I got to meet up with a buddy of mine from the Bay Area who moved up to Eureka about a year ago. Adam was one of the first few folks I met out here that rode bikes whom I had known from the usenet group rec.motorcycles. We had breakfast, kicked some tires, and caught up on old times.
Every ride has the part that you have come to do. For me that was to ride Highway 96. It really too far to go on a weekend, so this trip seemed like the perfect time to get up here. 96 squiggles near the coast following the Klamath River through the Trinity Alps mountain range.
Most of the coastal lands don’t have much if any fall color as the trees are all coniferous. I was heading a good bit inland today so I was hoping to find some more deciduous trees. Leaving town on 299 I climbed near the top of the pass and stopped at a rest area that had a beautiful overlook of the valley and ocean below. I ran into an older couple from Canada who were touring the states. Both of them were photographers themselves, so it was neat to compare notes on how to take certain shots. Soon after they left, another couple from the UK arrived and were just amazed at the amount of open land we have here in America. I know I often forget how lucky we are as a nation to have the amount of preserved land that we do.
Some folks had told me from South Bay Riders that gas is slim on 96, so I filled the bike up in Willow Creek. It was the classic comedy of errors. The first gas station did not take American Express. They only took MasterCard. I had Visa. At the second gas station I couldn’t find my wallet (I keep my AmEx in my jacket). Rifling through three saddle bags later… It’s in my back pocket. Yeah, I’ll take the stupid award on that one.
The first part of the 96 went through the Hoopa Indian Reservation. It was the first time I’d ridden through an Indian reservation, so I didn’t really know what to expect. It was much like the rest of the area. Had I not known, I’d never had guessed. The road reminded me a lot of back east as a lot of the forest was new growth with a lot of underbrush. You could tell that the lack of rain was hard on the foliage here. Most of the trees that should be turning color were pale color at best, fried brown at worst. The road itself started out really technical, but mellowed out into a bunch of turns one could easily see through and ride at a smooth pace. You really felt the wide open spaces here.
I passed a car maybe every 10-15 minutes, only had to pass one car, and never had anyone follow me. With about 20 miles before the last turn, the road was being resurfaced. There were lots of grooves, gravel, and oil to turn a nice day not nice.
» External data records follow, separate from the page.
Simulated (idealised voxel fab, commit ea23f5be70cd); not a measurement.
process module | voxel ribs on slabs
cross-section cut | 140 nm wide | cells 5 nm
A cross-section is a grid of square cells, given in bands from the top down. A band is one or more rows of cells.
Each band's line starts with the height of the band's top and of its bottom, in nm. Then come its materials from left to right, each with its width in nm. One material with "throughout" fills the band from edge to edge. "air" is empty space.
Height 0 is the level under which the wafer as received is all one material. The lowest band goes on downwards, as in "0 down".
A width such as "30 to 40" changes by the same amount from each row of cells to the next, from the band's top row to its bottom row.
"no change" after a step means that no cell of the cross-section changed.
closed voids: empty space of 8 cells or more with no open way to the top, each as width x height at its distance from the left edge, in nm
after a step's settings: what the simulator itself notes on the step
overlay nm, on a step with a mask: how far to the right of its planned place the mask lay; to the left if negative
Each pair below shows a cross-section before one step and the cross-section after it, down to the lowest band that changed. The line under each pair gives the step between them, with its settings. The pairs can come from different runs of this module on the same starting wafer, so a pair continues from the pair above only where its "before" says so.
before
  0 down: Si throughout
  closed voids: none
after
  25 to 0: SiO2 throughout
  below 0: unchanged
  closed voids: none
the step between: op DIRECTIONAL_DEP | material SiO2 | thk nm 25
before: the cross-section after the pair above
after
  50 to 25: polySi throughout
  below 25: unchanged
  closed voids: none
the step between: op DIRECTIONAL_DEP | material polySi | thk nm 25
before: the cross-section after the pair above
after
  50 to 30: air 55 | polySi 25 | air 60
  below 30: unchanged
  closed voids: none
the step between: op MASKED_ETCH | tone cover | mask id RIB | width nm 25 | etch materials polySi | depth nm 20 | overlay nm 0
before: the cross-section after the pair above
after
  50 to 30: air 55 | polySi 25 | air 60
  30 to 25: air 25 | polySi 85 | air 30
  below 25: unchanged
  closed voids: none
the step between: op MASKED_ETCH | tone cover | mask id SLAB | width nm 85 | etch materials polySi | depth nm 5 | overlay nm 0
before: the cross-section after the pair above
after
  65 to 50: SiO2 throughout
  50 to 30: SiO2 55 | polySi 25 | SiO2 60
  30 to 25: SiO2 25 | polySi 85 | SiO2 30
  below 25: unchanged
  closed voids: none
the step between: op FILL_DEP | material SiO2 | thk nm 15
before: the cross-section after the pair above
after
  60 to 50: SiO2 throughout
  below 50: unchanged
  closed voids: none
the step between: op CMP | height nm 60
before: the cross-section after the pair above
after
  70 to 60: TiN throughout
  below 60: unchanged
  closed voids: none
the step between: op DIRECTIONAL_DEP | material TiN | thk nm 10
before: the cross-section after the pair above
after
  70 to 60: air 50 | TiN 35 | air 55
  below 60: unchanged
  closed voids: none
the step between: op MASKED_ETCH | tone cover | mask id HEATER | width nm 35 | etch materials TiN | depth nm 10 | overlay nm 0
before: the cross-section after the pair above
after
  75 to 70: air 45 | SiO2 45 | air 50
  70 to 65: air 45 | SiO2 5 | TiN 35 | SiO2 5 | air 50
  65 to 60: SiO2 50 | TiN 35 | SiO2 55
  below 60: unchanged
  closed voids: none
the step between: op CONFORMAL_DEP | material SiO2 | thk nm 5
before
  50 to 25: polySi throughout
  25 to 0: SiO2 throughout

I got a tip from a buddy to take Scott Bar Road, which saved me about 30 miles in travel. It started out great, then quickly became goat trail central. Tight turns, narrow roads, it was all that and more. The great thing about this area is that all the roads remind me of something back home, but you have 3-5x the distance to ride. Bliss!
The days are shorter now than in the summer. The daylight of course is less, but it takes longer to warm up in the morning and as soon as you lose the sun it gets chilly! I hit highway 3 at about 5pm. I’m losing the day, but it’s the part I enjoy most. The setting sun casts interesting shadows and colors all over the landscape. All I can say is that this road rocked. It had the right balance of straights, gentle sweepers, and twisties! It was the perfect end to the day. I pull into Weaverville about a half hour after sunset.
I hit up the local grocery store for dinner as I don’t personally like eating in restaurants alone. It was nice to be asked if I needed help finding things. It’s a place where near everyone knows everyone, but not everyone as I was asked if I was at the town’s bbq fest that morning.
One of the pleasures in riding is that you get to meet new folks, see new places, enjoy full days, and sleep hard.